I hope you've also considered the possibility that God wanted you to go to grad school, earn a Ph.D., maybe even take a visiting position or two, but has other plans for you besides the tenure track. Seriously, the frustration and bitterness that comes from spending long years on the job market has been damaging to the religious faith of a few people I know.
I have wondered about this, and I'm open to the possibility. Don't have any good leads, but I'm sure they'll show up when/if needed....
I think what frustrates me in reading the job search forums is that I feel I can't make comments to the effect that I'm trusting God to lead me where I need to be. In other words, that even job rejections are good, since I trust that God is able to deliver me from bad jobs as well as to lead me to a good one.
1) The missionary family that is discussed in "On Our Way Rejoicing" (I don't recall their name at the moment) found themselves, after many years of service in Dar-es-Salaam, in the US for a long period that didn't seem to include any form of service and concluded that "You only have a call for as long as the call calls," and that sometimes the ebbing of the sense of call is itself a different kind of call, telling you to stay put, learn and grow where you are. For them, it meant (as it turned out) raising their family, nearly all of whom went back to missions work in some other form, a couple to the original site their parents had founded.
So, maybe the Ecclesiastes "to everything a season" idea is operant--I recall one instance of thinking I was being led to one thing, only to discover an annoncement on the way to something else that I very much benefitted by doing. Sometimes the trajectory is more of a curved dance than a straight line, but our primitive receptors still only get one dot on the curve at a time...
2) However you want to look at the free will/divine determination argument, my sense has always been that affirming God's presence in your life doesn't necessarily always mean you will get what you want or even that it will automatically be the thing that you or anyone else will see as best for you, either at the time or later. God is not a <<papa-gateau,>> or doting parent, as the French put it; nor (as C.S. Lewis would say) can God be made out to be the Sadistic Torturer. Both defame God and the relationship one claims as integral and whole to a healthy faith.
That siad, the affirmation of that abiding presence does, however, for you, oblige you to take whatever happens after all your best (and best-guided) efforts have been expended, and make of it the most whole, complete, and wise offering of yourself and your talents that you can.

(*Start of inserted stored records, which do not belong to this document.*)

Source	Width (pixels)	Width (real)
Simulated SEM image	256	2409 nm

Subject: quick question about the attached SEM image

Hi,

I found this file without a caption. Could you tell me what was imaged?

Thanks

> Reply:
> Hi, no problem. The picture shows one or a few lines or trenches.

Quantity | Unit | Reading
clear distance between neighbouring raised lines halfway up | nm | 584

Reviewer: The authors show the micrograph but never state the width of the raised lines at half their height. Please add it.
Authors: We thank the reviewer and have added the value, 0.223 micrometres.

I agree with the previous poster, that the path most sought after may not be the one you need to be on. "Playing it where it lies" is a sign of maturity and flexibility (for me, the word "grace" is an intentional, wholly well-meant pun, since both fluid movement and the experience of God's presence have to do with a healthy kind of self-forgetfulness, while being wholly oneself.)
My own work in the liturgical arts has been a roller-coaster ride of more dimensions than I could have imagined when the first promptings started me on this path. But--and especially while writing the thesis--an image of a star guiding the boat to the shore, by which I was to set my sights, was a consistent element in my prayers.
One can have a simple, safe, predictable landing if the star takes you to an established harbor. Or one might hit some rocks, have to pull the boat back a bit to see where the safe passage is for landing because one never knows with shores...but that doesn't mean the voyage was wrong, and it's not over.
There's been a tendency in the popular religious press to pre-package goals and make it sound as if one can have the glitzy-bright stardom along with the humilty and self-searching. I think that's wrong, or at least, not a fair expectation to saddle every praying person with.
For one thing, one has to remember that one is guided by a star, one isn't the star. For another, humilty has as many faces as the people in the world do, so the norm can't be seen as a realistic context as long as some live in high-rise condos and others beg for grain. In academic terms, tenure-track is not the only worthwhile game in town.
And--the point on the shore where the boat lands is also only one point. It ends one journey and may be the start of a different one, if the call is not to settle on the coast but somewhere inland.
Sometimes in prayer, there is a moment when the focused "I want/need this" that started the prayer gives way to a wider, more open, even startling sense of affirmation no matter what happens. It can be like a sudden intake of air, the bright widening of a patch of sunlight, or the dark softening of a velvet night out of the twilight.
That moment of grace, and the faith to be yourself, is my prayer for you. With work, and a steady hand on the tiller, the rest can follow.